Times are tough for hoops junkies, even more so for those of us expected to continue writing even as the most compelling stories in basketball are Delonte West’s incoherent Twitter rants and Kevin Durant’s scoring outbursts in pro-am games. Recently, I’ve taken to re-reading Bill Simmons’ Book of Basketball for the umpteenth time in hopes of filling the gaping void in my soul with some sort of basketball-related content. Even though I can practically recite the book by heart at this point, one bit of information in The Legend of Keyser Söze chapter struck me differently this time around (probably because I am so desperate for something to write about that I will not hesitate to pick at the proverbial scraps.)
On page 638, Simmons defines his criteria for the best single season team of all-time, that which most closely resembles ruthlessness of the aforementioned Keyzer Söze. His third point focuses on a team’s ability to stay hungry for victory even after winning the title in the previous year(s). He writes, “Show some pride. Protect your title. Make us feel like you’d rather die than lose your championship belt. What’s the point in winning a title if you’re not going to defend it?”

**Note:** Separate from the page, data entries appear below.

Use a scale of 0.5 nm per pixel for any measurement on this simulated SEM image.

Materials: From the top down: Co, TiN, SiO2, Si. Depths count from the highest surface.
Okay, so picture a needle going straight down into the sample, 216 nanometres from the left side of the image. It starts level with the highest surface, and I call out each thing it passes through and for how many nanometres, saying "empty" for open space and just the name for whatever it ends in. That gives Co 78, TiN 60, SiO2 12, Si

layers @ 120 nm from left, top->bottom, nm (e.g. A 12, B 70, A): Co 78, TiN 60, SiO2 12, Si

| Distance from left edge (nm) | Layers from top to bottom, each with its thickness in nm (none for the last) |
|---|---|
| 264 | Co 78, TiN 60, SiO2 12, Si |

Now let me stop you before you go thinking that I am suggesting the NBA should switch to championship belt rather than the current prize (though the irony of Jason Terry justifying his preemptively-tattooed championship trophy only to have the prize switched might be worth it.) Mark Cuban’s proposition to move away from the traditional championship rings was met with criticism from his own players, and I’m sure they would feel the same about replacing the iconic Larry O’Brien Trophy.
Rather, I am suggesting that in order to fight complacency in reigning champions, the O’Brien Trophy be prominently displayed behind their bench for the duration of their playoff run. This instills an added sense of pride; not only is the team competing for the NBA’s greatest prize, but it is physically theirs to lose. It would have a similar effect for opponents. If the challenge of facing the defending champs were not enough motivation, there is the potential joy of looking on as a weeping former champion – surely Kobe Bryant in a 2011 scenario – clings to the trophy while suit-clad men pry his fingers away and pack the trophy into a stainless steel suitcase to be whisked away.
Which brings me to the fine print of this concept…
1) Though the trophy is to be displayed behind the incumbent champion’s bench, it is not under any circumstances to be touched by any of the players until they are crowned NBA champions
2) The trophy is to be handled by either a) The exact guys in white gloves and suits that handle the Stanley Cup, or, in the event of scheduling conflicts b) exact replicas of the guys in white gloves and suits that handle the Stanley Cup
3) If the reigning champions lose a playoff series the trophy is, as I indicated above, taken into NBA custody until a) it is presented to the eventual champion, or b) it is displayed at midcourt during Game 7 of the Finals
4) The trophy is not to appear during the regular season unless the reigning champions are on the verge of elimination from playoff contention. (This rule has unbelievable potential. If the defending champs must win and also have a conference foe lose in order to avoid elimination, there is the possibility the rival’s contest could go final while the champs are still mid-game. This, of course, would leave the Stanley Cup holder guys no choice but to package up the trophy and make their exit, signaling the dramatic conclusion of their quest to repeat.)
So here’s how this is gonna work, David Stern. I let you implement my idea without bestowing unto me the wealth of riches that I deserve for such an awesome innovation. In return, you accept the next Player’s Association collective bargaining proposal and guarantee me a full 2011-12 season. Good doing business with you.